Tell us about your new album, The Lagos Music Salon. Does it refer to a real salon?
It was inspired by a recent 18-month creative sabbatical I took in Lagos, Nigeria. I called it a “salon” for a number of reasons — including a regular performance series I began while collaborating with fellow artists I was meeting in Lagos. But it’s also about creating a space for reflective conversations I was having with myself and with the city itself.

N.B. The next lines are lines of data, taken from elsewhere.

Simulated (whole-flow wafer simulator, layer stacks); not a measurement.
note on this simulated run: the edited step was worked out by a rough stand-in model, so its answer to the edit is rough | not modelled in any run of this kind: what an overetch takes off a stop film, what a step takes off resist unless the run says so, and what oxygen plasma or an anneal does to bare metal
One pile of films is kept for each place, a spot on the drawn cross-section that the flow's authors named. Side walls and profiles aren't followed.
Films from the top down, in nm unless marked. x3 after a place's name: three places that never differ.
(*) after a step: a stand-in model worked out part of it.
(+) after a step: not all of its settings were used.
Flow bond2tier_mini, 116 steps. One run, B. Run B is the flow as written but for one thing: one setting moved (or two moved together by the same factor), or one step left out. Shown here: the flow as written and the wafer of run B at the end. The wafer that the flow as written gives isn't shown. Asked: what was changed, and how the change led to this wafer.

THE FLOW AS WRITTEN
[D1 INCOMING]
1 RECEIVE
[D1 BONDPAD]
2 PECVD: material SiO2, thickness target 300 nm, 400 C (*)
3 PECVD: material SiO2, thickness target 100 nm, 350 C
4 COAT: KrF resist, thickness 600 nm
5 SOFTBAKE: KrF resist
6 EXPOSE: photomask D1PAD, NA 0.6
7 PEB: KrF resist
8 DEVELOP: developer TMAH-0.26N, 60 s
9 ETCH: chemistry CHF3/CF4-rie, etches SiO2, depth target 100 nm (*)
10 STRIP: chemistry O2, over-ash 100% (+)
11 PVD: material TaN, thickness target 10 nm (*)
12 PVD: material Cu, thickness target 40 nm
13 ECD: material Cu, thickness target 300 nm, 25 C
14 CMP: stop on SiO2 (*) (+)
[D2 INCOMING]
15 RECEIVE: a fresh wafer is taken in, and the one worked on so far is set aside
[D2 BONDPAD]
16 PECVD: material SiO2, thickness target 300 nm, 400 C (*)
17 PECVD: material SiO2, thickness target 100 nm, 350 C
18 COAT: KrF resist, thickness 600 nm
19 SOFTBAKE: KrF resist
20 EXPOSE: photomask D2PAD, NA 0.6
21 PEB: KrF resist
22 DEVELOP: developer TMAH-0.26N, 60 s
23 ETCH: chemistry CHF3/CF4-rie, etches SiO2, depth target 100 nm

The idea for the performance salons came out of what I thought was a lack of intimate cultural spaces in Lagos that allowed for real artist-to-audience engagement. Even though Nigeria has this huge culture and music and art scene, the performance spaces are limited — shockingly so. I found that the performance spaces were mostly either these tiny places where the performer served as background music, or these hyper-produced, overpriced spaces, most of which were hotel conference rooms. At the time, I couldn’t find anywhere that regularly allowed for and encouraged the fundamental conversation between artist and audience.
While creating this new music, I wanted to be able to have that kind of concert and conversation with the Nigerian audience. At the time, I was writing my experience of the city, and I wanted to get critical feedback from from Lagosian people to know whether I was appropriately representing the experiences of Lagos living. I wanted my work to be something that Lagosians could be proud of, too. So I began producing salons. The very first one was more of an atelier — a showcase of work in progress. A friend of mine owns an art gallery, the African Artists Foundation, in a neighborhood called Ikoyi. We set up 66 chairs, had some hors d’oeuvres, organized a reception, and I performed all of the new material with my newly formed Lagos band. We were surrounded by all this beautiful artwork. Afterwards, we had champagne and cupcakes.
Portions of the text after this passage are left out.